COMMUNIST-ERA Vietnam may not be the most natural of settings for a comedy. But this miniseries adapted from a Pulitzer Prize-winning novel by Viet Thanh Nguyen is pitch-black in its tone, unflinchin­gly graphic in its depictions of war and torture, and bold in its narrative choices.

Unusually for a story set around the Vietnam War, it benefits from only having non-American showrunner­s in Park Chan-wook and Don McKellar. This means it is noticably bereft of jingoism and flagwaving, and instead centres on the human stories at the heart of conflict, regardless of what ‘side’ they are on.

And indeed taking sides is a complex matter here. Vietnamese-Australian actor Hoa Xuande plays The Captain, a North Vietnamese spy working within the South Vietnam army who is forced to flee to the US with his general during the final stages of the war, as Saigon falls.

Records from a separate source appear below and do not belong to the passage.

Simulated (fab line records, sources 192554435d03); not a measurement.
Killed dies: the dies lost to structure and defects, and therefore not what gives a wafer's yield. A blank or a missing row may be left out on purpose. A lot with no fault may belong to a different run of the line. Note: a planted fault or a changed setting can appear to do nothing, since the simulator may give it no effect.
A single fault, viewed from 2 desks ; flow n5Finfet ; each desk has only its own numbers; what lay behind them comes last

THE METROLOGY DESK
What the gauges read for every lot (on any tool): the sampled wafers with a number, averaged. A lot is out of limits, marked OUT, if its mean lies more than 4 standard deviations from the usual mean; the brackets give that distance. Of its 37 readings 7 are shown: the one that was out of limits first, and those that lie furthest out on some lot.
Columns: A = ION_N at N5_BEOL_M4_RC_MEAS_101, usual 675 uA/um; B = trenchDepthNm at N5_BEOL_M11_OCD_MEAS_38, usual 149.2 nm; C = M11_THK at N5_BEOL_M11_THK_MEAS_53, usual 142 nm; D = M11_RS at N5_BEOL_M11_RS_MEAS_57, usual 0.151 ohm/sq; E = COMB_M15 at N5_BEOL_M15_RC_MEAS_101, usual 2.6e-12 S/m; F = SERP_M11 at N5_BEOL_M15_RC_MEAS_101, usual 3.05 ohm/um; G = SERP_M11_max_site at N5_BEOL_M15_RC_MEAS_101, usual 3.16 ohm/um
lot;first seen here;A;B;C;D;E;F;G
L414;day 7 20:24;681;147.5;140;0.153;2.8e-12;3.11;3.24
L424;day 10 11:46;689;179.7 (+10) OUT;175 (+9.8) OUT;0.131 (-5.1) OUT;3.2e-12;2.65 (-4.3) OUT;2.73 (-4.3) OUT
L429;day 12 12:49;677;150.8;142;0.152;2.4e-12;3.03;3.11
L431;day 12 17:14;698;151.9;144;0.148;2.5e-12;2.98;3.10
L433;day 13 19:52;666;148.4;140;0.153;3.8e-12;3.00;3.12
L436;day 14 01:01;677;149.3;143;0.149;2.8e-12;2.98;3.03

From his new home among a South Vietnamese diaspora in Los Angeles, he continues to spy for the Viet Cong, giving them informatio­n about the community while struggling to determine where his own loyalties actually lie.

Is he truly still aligned with his Viet Cong superiors, or now, halfway round the world and with a new life, does he have more in common with the tightly knit LA community to which he ostensibly belongs?

Complicati­ng matters further is Robert Downey Jr, who plays several roles – all of them antagonist­ic – including a CIA agent tasked with bringing in the Captain; the Captain’s grad school professor; a Southern California congressma­n and a filmmaker in the vein of Francis Ford Coppola who is making a blockbuste­r movie set in the Vietnam War. Xuande hopes the series not only puts Vietnamese people and their stories at the forefront of the Vietnam War, but also explores the ignorance of America media at the time, explaining that certain scenes are “very telling of how the narrative of the Vietnam War has been very one-sided, very Western-centric for such a long time”.

It has proved very popular among Vietnamese American communitie­s; less so among the government of Vietnam.